As implemented in the pandas source code, `drop_duplicates` uses the same `algorithms.unique` machinery but applies it across multiple columns and row indices.

## Summary

- **`Series.unique`** is the primary method for extracting distinct values from a DataFrame column, implemented in [`pandas/core/series.py`](https://github.com/pandas-dev/pandas/blob/main/pandas/core/series.py).
- The core algorithm resides in [`pandas/core/algorithms.py`](https://github.com/pandas-dev/pandas/blob/main/pandas/core/algorithms.py) and handles NumPy arrays, ExtensionArrays, and categorical data through optimized fast paths.
- Use `df['column'].unique()` to return an array of distinct values in order of first appearance.
- Combine `unique()` with `isin()` to filter DataFrame rows based on distinct value membership.
- For distinct rows rather than distinct values, use `drop_duplicates()`, which leverages the same underlying uniqueness algorithms.

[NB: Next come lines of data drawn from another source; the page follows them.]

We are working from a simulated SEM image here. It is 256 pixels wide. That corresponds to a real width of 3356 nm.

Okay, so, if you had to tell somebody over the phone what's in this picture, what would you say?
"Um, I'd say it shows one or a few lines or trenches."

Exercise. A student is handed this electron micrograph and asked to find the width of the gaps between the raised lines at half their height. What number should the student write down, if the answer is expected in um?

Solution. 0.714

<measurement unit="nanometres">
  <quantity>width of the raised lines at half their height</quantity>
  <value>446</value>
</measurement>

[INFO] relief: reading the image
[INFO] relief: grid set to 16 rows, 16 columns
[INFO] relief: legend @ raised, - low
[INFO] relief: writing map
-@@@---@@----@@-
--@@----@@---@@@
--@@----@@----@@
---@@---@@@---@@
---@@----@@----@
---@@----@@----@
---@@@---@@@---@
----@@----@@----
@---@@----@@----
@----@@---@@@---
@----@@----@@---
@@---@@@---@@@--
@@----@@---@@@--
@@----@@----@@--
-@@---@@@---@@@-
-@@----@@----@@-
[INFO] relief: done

## Frequently Asked Questions

### Does `unique` work on DataFrames directly?

No, the `unique` method is defined only for Series objects. To get distinct values from a DataFrame, you must select a specific column using `df['column_name'].unique()`. If you attempt to call `df.unique()` on an entire DataFrame, pandas will raise an `AttributeError`.

### How does `unique` handle NaN values?

The `unique` function treats NaN (Not a Number) values as distinct elements by default. According to the implementation in [`pandas/core/algorithms.py`](https://github.com/pandas-dev/pandas/blob/main/pandas/core/algorithms.py), NaN values are included in the returned array and are considered unique among themselves. For categorical data, NaN handling depends on whether the category explicitly includes NaN as a valid value.

### What is the difference between `unique` and `drop_duplicates`?

`unique` operates on a single Series and returns an array of distinct values, while `drop_duplicates` operates on DataFrames and returns a subset of rows. The `unique` method is located in [`pandas/core/series.py`](https://github.com/pandas-dev/pandas/blob/main/pandas/core/series.py) and returns values in order of first appearance as a NumPy array. In contrast, `drop_duplicates` is a DataFrame method that can consider multiple columns and returns a DataFrame with duplicate rows removed, keeping the first or last occurrence based on the `keep` parameter.

### Is `unique` faster than converting to a set?

Yes, `Series.unique()` is generally faster than converting to a Python `set` because it uses optimized C-level hashtable operations through `pandas.core.algorithms.unique`. The pandas implementation preserves the order of first appearance and handles pandas-specific data types (like Categorical, Datetime, and nullable integers) more efficiently than the generic Python `set` conversion, which requires casting and loses ordering guarantees.